MySQL Bugs: #108274: utf8mb4_polish_ci collation ignore some characters on string compare

Bug #108274	utf8mb4_polish_ci collation ignore some characters on string compare
Submitted:	24 Aug 2022 21:01	Modified:	25 Aug 2022 19:19
Reporter:	Ian Kovalski	Email Updates:
Status:	Not a Bug	Impact on me:	None
Category:	MySQL Server	Severity:	S3 (Non-critical)
Version:	5.7.34	OS:	Any
Assigned to:		CPU Architecture:	Any

Description:
I have the following test table:
CREATE TABLE `TmpTest` (
  `Id` int(11) NOT NULL AUTO_INCREMENT,
  `TekstBin` varchar(45) CHARACTER SET utf8mb4 COLLATE utf8mb4_bin NOT NULL,
  `TekstUtf8PL` varchar(45) COLLATE utf8mb4_polish_ci NOT NULL,
  PRIMARY KEY (`Id`)
) ENGINE=InnoDB AUTO_INCREMENT=8 DEFAULT CHARSET=utf8mb4 COLLATE=utf8mb4_polish_ci;

with value "test" inserted into both text columns.
SELECT * FROM TmpTest WHERE TekstUtf8PL = 'te\0st';
this statement returns 1 record, so \0 appears to be ignored when comparing strings with utf8mb4_polish_ci. On utf8mb4_bin this works fine and returns no results. I also tried 0x01 byte instead of \0 with the same behavior. Is this a bug? I expected comparing strings for equality would not have holes like this. If this should be handled by application's input sanitization, then documentation should say so, but I couldn't find anything about this.

How to repeat:
CREATE TABLE `TmpTest` (
  `Id` int(11) NOT NULL AUTO_INCREMENT,
  `TekstBin` varchar(45) CHARACTER SET utf8mb4 COLLATE utf8mb4_bin NOT NULL,
  `TekstUtf8PL` varchar(45) COLLATE utf8mb4_polish_ci NOT NULL,
  PRIMARY KEY (`Id`)
) ENGINE=InnoDB AUTO_INCREMENT=8 DEFAULT CHARSET=utf8mb4 COLLATE=utf8mb4_polish_ci;

INSERT INTO TmpTest(TekstBin, TekstUtf8PL) VALUES ('test', 'test');
SELECT * FROM TmpTest WHERE TekstBin = 'te\0st';
SELECT * FROM TmpTest WHERE TekstUtf8PL = 'te\0st';

Hi Mr. Kovalski,

Thank you for your bug report.

You have chosen case insensitive collation for that column. There is a possibility that in UTFmb4, Polish language is represented by multi-byte characters. In that case, the result might be correct. 

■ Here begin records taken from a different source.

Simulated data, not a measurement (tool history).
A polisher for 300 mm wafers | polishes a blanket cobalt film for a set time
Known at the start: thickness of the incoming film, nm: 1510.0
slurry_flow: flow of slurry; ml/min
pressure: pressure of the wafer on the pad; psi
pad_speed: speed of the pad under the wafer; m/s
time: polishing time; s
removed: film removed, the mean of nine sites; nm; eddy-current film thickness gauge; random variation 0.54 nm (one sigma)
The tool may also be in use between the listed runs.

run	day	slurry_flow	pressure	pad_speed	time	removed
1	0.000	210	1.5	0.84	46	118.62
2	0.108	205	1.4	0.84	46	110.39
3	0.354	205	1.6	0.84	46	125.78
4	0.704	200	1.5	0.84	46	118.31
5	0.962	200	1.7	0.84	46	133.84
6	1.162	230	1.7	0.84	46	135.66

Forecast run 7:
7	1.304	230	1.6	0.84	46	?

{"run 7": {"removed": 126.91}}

If you know more about Polish Unicode grapheme cluster scalars, then you can tell what is case sensitive sorting like in Polish Unicode page.

We have repeated your test case on the latest 8.0.30 and the results are the same as in 5.7.

On our side, we shall have to consult our Unicode expert, which might take some time.

We are waiting on your feedback.

There are multibyte characters in Polish language, but I don't see how it relates to the issue. My test case uses valid UTF-8 with only single byte characters. Byte 0 always represent U+0000, and should be always distinct from anything else.

ASCII 0 is ignorable in utf8mb4_polish_ci so it SHOULD be ignored. Not a bug

For future reference, same applies to all ASCII control codes, and some other codepoints
https://unicode.org/reports/tr10/#Ignorables_Defn
https://www.unicode.org/Public/UCA/latest/allkeys.txt
Thanks for clearing this up.

Thank you, very much, Bernt Johnsen.